Retirement Plan Fees & Expenses - Small Business Planner
Retirement Plan Fees & Expenses - Small Business Planner
Setting up and managing a smoothly functioning retirement plan for your employees requires a clear understanding of the costs, investment options and regulations governing private sector retirement plans. Under the Employee Retirement Income Security Act (ERISA), the fiduciaries responsible for the plan must ensure provision of necessary services at a reasonable cost, keep plan participants informed about all investment options, monitor the latest status of all investments and update plan participants regarding the same.
While the facts and statistics stated below are applicable for the 401(k) plan, the general principles outlined are valid for all types of retirement plans. The fees for 401(k) plans fall under three broad categories – Administration fees, investment fees and individual service fees.
Administration Fees: These include all expenses for day-to-day operations such as record maintenance, accounting, legal and trustee fees. Optional and additional expenses under this category include expenses related to retirement planning software, investment advisory services, and electronic access to the plan services and online transactions.
Investment Fees: The investment management fees make up the bulk of the total expenses associated with a retirement plan. This is on account of the fact that plan managers, who would be the most likely choice for providing investment advice, generally charge fees based on a percentage of the total assets administered under the plan, in addition to transaction fees.
Special care needs to be taken by the employer, or his appointed plan supervisor, to ensure that the investment fees charged properly monitored. This is on account of the fact that these fees are generally deducted from the returns on the investment, and the net return on the investment is considered to be the return on hand after the fees are deducted. Thus, an unscrupulous investment advisor who is not properly monitored could manage to deduct additional sums as his fees, since the amounts do not turn up in the net returns, based on which the plans expenses and earnings are calculated.
Secondly the transaction cost of buying or selling financial products and derivatives, such as stocks and mutual funds, carry sales charges, or loads, and might vary depending upon the product and broker. Therefore, it is essential to choose an investment service which has zero or very low loads.
Lastly, depending upon the required, or desired, rate of return, you have the option of choosing to keep the plan investments actively managed, which would provide a greater return rate, along with higher investment advisory expenses, or you can select passively managed investments, such as index funds, which track a specific index, such as the S&P 500, and require very little human intervention, thus reducing the associated management fees. Please note that the returns from passively managed funds are likely to be les than those from actively managed funds.

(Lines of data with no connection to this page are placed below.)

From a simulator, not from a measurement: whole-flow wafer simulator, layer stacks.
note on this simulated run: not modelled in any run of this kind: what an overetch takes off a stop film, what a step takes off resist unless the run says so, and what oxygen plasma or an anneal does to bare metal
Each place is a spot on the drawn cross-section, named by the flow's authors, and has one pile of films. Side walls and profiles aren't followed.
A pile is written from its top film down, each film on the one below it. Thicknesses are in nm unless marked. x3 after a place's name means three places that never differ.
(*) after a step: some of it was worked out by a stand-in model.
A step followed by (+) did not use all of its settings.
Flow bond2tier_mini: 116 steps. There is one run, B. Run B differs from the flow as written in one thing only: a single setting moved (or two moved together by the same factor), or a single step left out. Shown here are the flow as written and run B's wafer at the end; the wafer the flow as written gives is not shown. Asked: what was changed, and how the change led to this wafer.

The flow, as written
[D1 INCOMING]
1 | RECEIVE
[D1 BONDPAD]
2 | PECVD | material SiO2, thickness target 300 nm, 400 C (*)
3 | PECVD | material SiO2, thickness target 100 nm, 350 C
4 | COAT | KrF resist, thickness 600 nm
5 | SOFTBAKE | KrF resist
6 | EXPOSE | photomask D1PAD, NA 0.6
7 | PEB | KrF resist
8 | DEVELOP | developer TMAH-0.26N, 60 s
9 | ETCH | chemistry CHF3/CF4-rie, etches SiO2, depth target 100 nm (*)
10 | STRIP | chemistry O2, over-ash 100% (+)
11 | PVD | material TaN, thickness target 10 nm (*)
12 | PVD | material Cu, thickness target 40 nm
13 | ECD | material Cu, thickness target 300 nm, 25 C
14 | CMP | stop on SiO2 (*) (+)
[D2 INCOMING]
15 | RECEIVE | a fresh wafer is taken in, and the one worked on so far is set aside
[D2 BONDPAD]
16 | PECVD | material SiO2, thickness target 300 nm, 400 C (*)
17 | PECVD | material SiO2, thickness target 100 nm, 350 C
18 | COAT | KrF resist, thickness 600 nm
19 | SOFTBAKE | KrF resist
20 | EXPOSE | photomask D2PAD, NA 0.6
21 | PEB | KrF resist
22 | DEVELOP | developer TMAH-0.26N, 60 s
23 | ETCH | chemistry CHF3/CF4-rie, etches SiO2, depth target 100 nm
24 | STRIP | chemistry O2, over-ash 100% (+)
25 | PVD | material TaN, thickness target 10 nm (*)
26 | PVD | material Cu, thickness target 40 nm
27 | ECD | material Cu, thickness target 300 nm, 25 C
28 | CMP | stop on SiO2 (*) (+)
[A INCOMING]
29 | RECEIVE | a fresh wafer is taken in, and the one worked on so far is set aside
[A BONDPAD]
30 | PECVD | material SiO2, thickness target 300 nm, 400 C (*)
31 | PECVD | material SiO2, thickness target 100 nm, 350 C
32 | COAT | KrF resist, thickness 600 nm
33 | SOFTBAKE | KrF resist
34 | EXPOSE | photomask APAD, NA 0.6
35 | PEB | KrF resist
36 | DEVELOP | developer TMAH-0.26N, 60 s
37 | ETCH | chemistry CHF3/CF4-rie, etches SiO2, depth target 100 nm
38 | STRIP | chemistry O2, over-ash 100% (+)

Individual Service Fees: If the plan offers individual and optional services to plan participants, there may be expenses associated with providing these services, and the plan manager would be responsible for charging each individual participant as per services chosen. An example of this kind of service would be a loan, or credit facility, offered against funds accumulated in the plan.
In summary, before you start a retirement plan, you should be aware of the number of plan participants, the total monthly contributions you would need to make, the expected rate of return and associated investment types and options, and have a list of all specific services you need from the plan manager and investment advisors. Once the plan is operational, monitor all expenses, plan performance and obtain feedback from employees regarding their satisfaction with the management and performance of the plan.